Let's stop parser Hell

Tue Jul 31 15:38:18 PDT 2012

On Tuesday, July 31, 2012 23:39:38 Philippe Sigaud wrote:
> On Tue, Jul 31, 2012 at 11:20 PM, Jonathan M Davis <jmdavisProg at gmx.com> 
wrote:
> > On Tuesday, July 31, 2012 23:10:37 Philippe Sigaud wrote:
> >> Having std.lexer in Phobos would be quite good. With a pre-compiled lexer
> >> for D.
> > 
> > I'm actually quite far along with one now - one which is specifically
> > written and optimized for lexing D. I'll probably be done with it not too
> > long after the 2.060 release (though we'll see).
> 
> That was quick! Cool!

Yeah. Once I started on it, I made a lot of progress really quickly. There's 
still a fair bit to do (primarily having to do with literals), but it probably 
won't take all that much longer. Certainly, I'd expect to have it done within 
a couple of weeks if not sooner, unless something goes wrong.

> >Writing it has been going surprisingly
> >
> > quickly actually, and I've already found some bugs in the spec as a result
> > (some of which have been fixed, some of which I still need to create pull
> > requests for). So, regardless of what happens with my lexer, at least the
> > spec will be more accurate.
> 
> Could you please describe the kind of token it produces?
> Can it build a symbol table?
> Does it recognize all kind of strings (including q{ } ones)?
> How does it deal with comments, particularly nested ones?
> Does it automatically discard whitespaces or produce them as a token?
> I'd favor this approach, if only because wrapping the lexer in a
> filter!noWS(tokenRange) is easy.
> Does it produce a lazy range btw?

Well, it's still a work in progress, so it certainly can be adjusted as 
necessary. I intend it to fully implement the spec (and make sure that both it 
and the spec match what dmd is doing) as far as lexing goes. The idea is that 
you should be able to build a fully compliant D parser on top of it and build 
a fully compliant D compiler on top of that.

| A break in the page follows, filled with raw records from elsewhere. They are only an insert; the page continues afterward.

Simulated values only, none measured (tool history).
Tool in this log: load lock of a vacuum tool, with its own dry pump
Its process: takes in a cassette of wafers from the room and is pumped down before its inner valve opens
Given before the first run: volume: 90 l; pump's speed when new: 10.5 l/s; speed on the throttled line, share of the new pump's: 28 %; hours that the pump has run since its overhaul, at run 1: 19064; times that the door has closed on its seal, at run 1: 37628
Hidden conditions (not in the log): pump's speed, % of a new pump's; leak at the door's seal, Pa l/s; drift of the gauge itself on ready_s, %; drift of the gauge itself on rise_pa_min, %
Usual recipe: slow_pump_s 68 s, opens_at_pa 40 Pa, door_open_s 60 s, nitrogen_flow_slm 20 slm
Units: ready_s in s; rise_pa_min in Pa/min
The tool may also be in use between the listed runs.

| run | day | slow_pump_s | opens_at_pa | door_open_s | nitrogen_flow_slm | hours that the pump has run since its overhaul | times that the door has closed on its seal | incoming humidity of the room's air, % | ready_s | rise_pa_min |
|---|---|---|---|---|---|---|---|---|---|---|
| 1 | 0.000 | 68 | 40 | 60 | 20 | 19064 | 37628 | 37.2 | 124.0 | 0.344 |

It already supports all of the comment types and several of the string literal 
types. I haven't sorted out q{} yet, but I will before I'm done, and that may 
or may not affect how some things work, since I'm not quite sure how to handle 
q{} yet (it may end up being done with tokens marking the beginning and end of 
the token sequence encompassed by q{}, but we'll see). I'm in the middle of 
dealing with the named entity stuff at the moment, which unfortunately has 
revealed a rather nasty compiler bug with regards to template compile times, 
which I still need to report (I intend to do that this evening). The file 
generating the table of named entities currently takes over 6 minutes to 
compile on my Phenom II thanks to that bug, so I'm not quite sure how that's 
going to affect things. Regardless, the lexer should support _everything_ as 
far as what's required for fully lexing D goes by the time that I'm done.

I don't have the code with me at the moment, but I believe that the token type 
looks something like

struct Token
{
 TokenType type;
 string str;
 LiteralValue value;
 SourcePos pos;
}

struct SourcePos
{
 size_t line;
 size_ col;
 size_t tabWidth = 8;
}

The type is an enum which gives the type of the token (obviously) which 
includes the various comment types and an error type (so errors are reported 
by getting a token that was an error token rather than throwing or anything 
like that, which should make lexing passed malformed stuff easy).

str holds the exact text which was lexed (this includes the entire comment for 
the various comment token types), which in the case of lexing string rather 
than another range type would normally (always? - I don't remember) be a slice 
of the string being lexed, which should help make lexing string very efficient. 
It may or may not make sense to change that to the range type used rather than 
string. For nesting block comments, the whole comment is one token (with the 
token type which is specifically for nested comments), regardless of whether 
there's any nesting going on. But that could be changed if there were a need 
to get separate tokens for the comments inside.

LiteralValue is a VariantN of the types that a literal can be (long, ulong, 
real, and string IIRC) and is empty unless the token is a literal type (the 
various string postfixes - c,w, and d - are treated as different token types 
rather than giving the literal value different string types - the same with the 
integral and floating point literals).

And pos holds the position in the text where the token started, which should 
make it easy to use for syntax highlighting and the like (as well as 
indicating where an error occurred). The initial position is passed as an 
optional argument to the lexing function, so it doesn't have to be 1:1 (though 
that's the default), and it allows you to select the tabwidth.

So, you'll pass a range and an optional starting position to the lexing 
function, and it'll return a lazy range of Tokens. Whitespace is stripped as 
part of the lexing process, but if you take the pos properties of two adjacent 
tokens, you should be able to determine how much whitespace was between them.

I _think_ that that's how it currently is, but again, I don't have the code 
with me at the moment, so it may not be 100% correct. And since it's a work in 
progress, it's certainly open to changes.

- Jonathan M Davis